Getting alignment stats out of BWA

Posted on Posted in Uncategorized

I am really loving bwa mem-it is a fast and accurate short read mapper.. One problem, unlike bowtie/bowtie2, there are no alignment stats printed by default at the end of the run.. This is a major annoyance, as I (and I suspect everyone else) uses these stats to infer something about the quality of the reference/reads/alignment process… So why they are not there is a mystery to me.  Now you might say, ‘Quit crying you big baby, just generate the stats yourself.’ I can, of course, do this, but this takes time, sometimes a significant amount of time, and I don’t really have time. It also occupies CPU cycles, and the output occupies HD space.. So, I tweeted:

I got a couple of helpful responses:

samstat… this is a cool program, and generates really nice looking output, though in .html format. I really just want basic stats for normal usage, so samstat seems like overkill. In addition, it is missing one key mapping stat that I really want- the number of reads that map as proper pairs.

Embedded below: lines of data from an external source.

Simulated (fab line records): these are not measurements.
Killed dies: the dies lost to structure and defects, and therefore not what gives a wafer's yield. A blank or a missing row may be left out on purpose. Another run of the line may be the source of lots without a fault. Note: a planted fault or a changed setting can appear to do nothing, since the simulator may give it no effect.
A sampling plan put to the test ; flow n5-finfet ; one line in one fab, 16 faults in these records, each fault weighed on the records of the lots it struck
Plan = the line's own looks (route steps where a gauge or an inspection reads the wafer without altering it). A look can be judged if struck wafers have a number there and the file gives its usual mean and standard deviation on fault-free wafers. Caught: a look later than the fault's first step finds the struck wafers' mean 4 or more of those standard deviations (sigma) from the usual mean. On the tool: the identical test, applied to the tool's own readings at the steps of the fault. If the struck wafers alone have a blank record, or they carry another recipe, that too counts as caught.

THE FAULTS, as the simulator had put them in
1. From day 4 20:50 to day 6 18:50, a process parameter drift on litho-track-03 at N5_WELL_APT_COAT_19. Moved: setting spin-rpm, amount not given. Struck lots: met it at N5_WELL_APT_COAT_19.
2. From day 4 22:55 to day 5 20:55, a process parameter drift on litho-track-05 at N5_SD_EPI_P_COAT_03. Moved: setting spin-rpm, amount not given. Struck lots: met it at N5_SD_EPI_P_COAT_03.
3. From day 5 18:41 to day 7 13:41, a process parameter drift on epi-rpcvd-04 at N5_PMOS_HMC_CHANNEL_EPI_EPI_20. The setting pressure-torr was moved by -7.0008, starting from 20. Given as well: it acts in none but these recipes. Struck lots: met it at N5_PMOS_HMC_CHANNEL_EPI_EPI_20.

Vince replied with this, and his solution seemed like a great suggestion.. I was initially wary of invoking samtools (especially view) as it adds a significant amount of time to the total runtime.. For a small test dataset, we’re talking about like 25% increase.. For something that already runs for several hours, this is a substantial amount of time.

Anyway, I got to thinking about this, and it seems that calling samtools may be the only thing to do- short of writing my own tool, which I don’t really have time for.. I played around with the script, adding threaded samtools view, and using the -u flag *for minimally compressed bam) and got the time down a little.. This script still adds time to the run, bot now like 10%.. so better than 25%.

bwa mem -t6 long read.1.fq read.2.fq \
| samtools view -@6 -Sub - \
| tee >(samtools flagstat - > stats.out) > aln.bam

  • Nice, didn’t know about the threaded view option!

    It would be fairly easy to add this functionality to bwa-mem, and that would eliminate almost all of the runtime cost.

    • Matt MacManes

      several of the samtools tools are now threaded.. sort being the other big one for me..